The NCAA Bracket: Checking Our Work


Our NCAA tournament forecasts are probabilistic. You could say that FiveThirtyEight is “calling” for Michigan State to defeat Virginia on Friday, but it isn’t much of a call. Our model gives Michigan State a 50.7 percent chance of winning, and Virginia a 49.3 percent chance. For all intents and purposes, it’s a toss-up.

Other times, of course, one team has a much clearer edge. Duke was a 92.9 percent favorite against Mercer last week, but Mercer won.

Still, upsets like these are supposed to happen some of the time. The question in evaluating a probabilistic forecast is whether the underdogs are winning substantially more or less often than expected. The technical term for this is calibration. But you might think of it more as truth in advertising. Over the long run, out of all the times when we say a team is a 75 percent favorite, is it really winning about 75 percent of the time?

FiveThirtyEight’s NCAA tournament projections have been published each year since 2011. The formula has changed very little over that period. (The only substantive change has been adding a fifth computer power rating, ESPN’s Basketball Power Index, this season.) That gives us a reasonable baseline for evaluation: a total of 254 games, counting the 52 played so far this year. (These totals include “play-in” games.)

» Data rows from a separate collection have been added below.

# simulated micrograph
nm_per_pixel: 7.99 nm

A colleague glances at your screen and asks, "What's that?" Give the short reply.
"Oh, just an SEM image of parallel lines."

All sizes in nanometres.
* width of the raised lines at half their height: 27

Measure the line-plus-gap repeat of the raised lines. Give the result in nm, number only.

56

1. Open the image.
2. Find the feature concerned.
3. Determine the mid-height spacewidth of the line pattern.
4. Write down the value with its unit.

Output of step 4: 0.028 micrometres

You can find a file containing our past predictions here. It’s important to emphasize that these predictions were published at The New York Times or ESPN versions of FiveThirtyEight in advance of each game — these are actual predictions and not hindcasts.

Overall, FiveThirtyEight’s favorite won 70.0 percent of the time. How often was the favorite supposed to win? According to our model, 72.1 percent of the time. So at a macro level, the forecasts have been pretty well calibrated (70.0 percent is well within the 95 percent confidence interval drawn by simulating the results 100,000 times).

But that doesn’t tell us everything. It’s also important that the heavier favorites, like Duke in its game against Mercer, win more often than the slim favorites, like Michigan State against Virginia.

To evaluate this, we can break the 254 games down into bins. The most intuitive way is to use five bins based on the first digit of the favorite’s win probability. For example, one bin contains the 40 games in which the favorite’s win probability was somewhere in the 90s (that is, anywhere from 90.0 percent to 99.99999 percent; in practice, the heaviest favorite in our database is Ohio State, which had a 99.7 percent chance of beating the University of Texas at San Antonio in 2011.)

We’d expect the favorite to win about 95 percent of these games. In fact, the favorite won 38 out of 40, or exactly 95 percent of the time. The exceptions were Duke this year and Missouri in 2012, which lost to Norfolk State despite being a 97.2 percent favorite.

nate-bracket-table-3.27

 

Not all the numbers work out so neatly, however. Another bin contains all those favorites with win probabilities in the 50s (anywhere from 50.0 percent to 59.9 percent). These teams were supposed to win about 55 percent of the time. In fact, they’ve won 38 of 63 games, or 60.3 percent of the time. So the teams performed a little better than expected in these games.

By contrast, teams with win probabilities in the 60s (from 60.0 percent to 69.9 percent) have won 35 of their 60 games, or 58.3 percent. That’s a bit worse than expected.

What’s going on here? How are the somewhat heavier favorites, with win probabilities in the 60s, performing worse than those teams whose win probabilities were in the 50s? Are the heavier favorites getting cocky? Is there something wrong with the model?

Probably not. Instead, these differences are well within the ranges that might result from random chance. This is easier to explain visually, as in the following graphic, which portrays the results of games from each bin along with their confidence intervals.

 datalab-silver-ncaa-calibration-fixed

Each result is within its respective confidence interval. The calibration is not perfect. But the deviations from perfect calibration are not statistically significant. We encourage you to check our work, and let us know if you think there’s a better way to judge our results. But overall, the tournament’s results have been reasonably true to the FiveThirtyEight probabilities. Just don’t tell that to your buddy who had Duke winning it all this year.

Correction: Speaking of checking our work: a reader, D.K., discovered that our database incorrectly listed Kentucky as the winner of its 2011 national semifinal against Connecticut. The chart, table and text have now been changed to reflect the correct result. We appreciate D.K.’s assistance and apologize for the error.